The Fed is aiming to get inflation back down to its target of 2% a year, but even the central bank thinks it could take a few years to achieve its goal.
Could inflation fall even more rapidly than that? A very small but growing number of Wall Street DJIA, -1.19% SPX, -1.10% economists think it’s possible.
They point to easing global supply-chain disruptions that contributed heavily in 2021 to the worst inflation outbreak in decades. As supplies move more freely, price growth has slowed.
Higher interest rates are also doing their part to slow the economy, they point out, most notably in rate sensitive areas such as housing. Home sales and construction have slumped due to high mortgage rates.
The sudden collapse of California’s Silicon Valley Bank, for its part, could lead to a credit crunch of sorts in which U.S. financial institutions cut back on lending to safeguard their own interests. Less lending typically slows demand and eases the upward pressure on prices.
The signs of slower inflation are most evident in U.S. wholesale prices. Changes in wholesale costs tend to be foreshadow changes in consumer inflation, as the accompanying chart shows.
The so-called producer price index peaked at a yearly rate of 11.7% last summer and has slowed rapidly since then. Wholesale costs fell in February for the second time in three months to drag the yearly increase down 4.6%.
The last time wholesale inflation was that low was almost two years ago.
“The drop in producer prices in February should feed through to consumer prices over time and help lower consumer inflation in the months ahead,” said Scott Anderson, chief economist of Bank of the West
Even better, the cost of partly finished goods and raw materials are showing even more progress. Consumer prices are determined in large part by these costs.
Prices of partly finished goods have fallen in seven of the past eight months and they are up just 2.1% in the past year. These prices peaked at a whopping 26.6% annual rate about a year and a half ago.
The cost of raw materials have also fallen rapidly since last fall. Prices are down 11% in the past year.
Granted, a reversal in high oil prices since last summer have helped a great deal to ease inflation. But the runup in oil prices after the Russian invasion of Ukraine in early 2022 also played a big role in exacerbating inflation.

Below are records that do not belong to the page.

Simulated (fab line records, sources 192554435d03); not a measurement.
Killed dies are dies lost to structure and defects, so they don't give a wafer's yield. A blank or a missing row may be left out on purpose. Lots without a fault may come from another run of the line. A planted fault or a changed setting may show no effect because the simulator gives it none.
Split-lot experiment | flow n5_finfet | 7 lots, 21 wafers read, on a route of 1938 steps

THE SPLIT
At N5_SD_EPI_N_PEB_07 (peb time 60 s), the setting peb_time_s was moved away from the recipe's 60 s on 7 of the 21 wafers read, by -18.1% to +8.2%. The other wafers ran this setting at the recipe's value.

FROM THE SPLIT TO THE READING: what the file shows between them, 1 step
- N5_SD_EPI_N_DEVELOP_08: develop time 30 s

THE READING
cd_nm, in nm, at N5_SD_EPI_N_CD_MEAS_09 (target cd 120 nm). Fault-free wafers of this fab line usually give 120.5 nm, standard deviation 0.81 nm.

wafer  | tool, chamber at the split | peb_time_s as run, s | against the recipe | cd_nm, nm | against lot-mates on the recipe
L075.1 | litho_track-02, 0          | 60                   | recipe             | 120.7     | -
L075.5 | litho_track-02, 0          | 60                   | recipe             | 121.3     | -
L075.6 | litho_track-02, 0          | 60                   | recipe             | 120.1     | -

Lower oil prices have also spurred the reversal in the cost of imported goods, another release valve for U.S. inflation.
The anxiety over the U.S. financial system after the Silicon Valley Bank failure is another potential source of disinflation. As banks batten down the hatches and reduce lending, the decline in demand will also put downward pressure on prices.
“Even if the contagion doesn’t worsen, it will have an adverse impact on the real economy via a tightening in bank lending standards,” said Paul Ashworth of Capital Economics, one of the economists who thinks inflation is set to decline rapidly.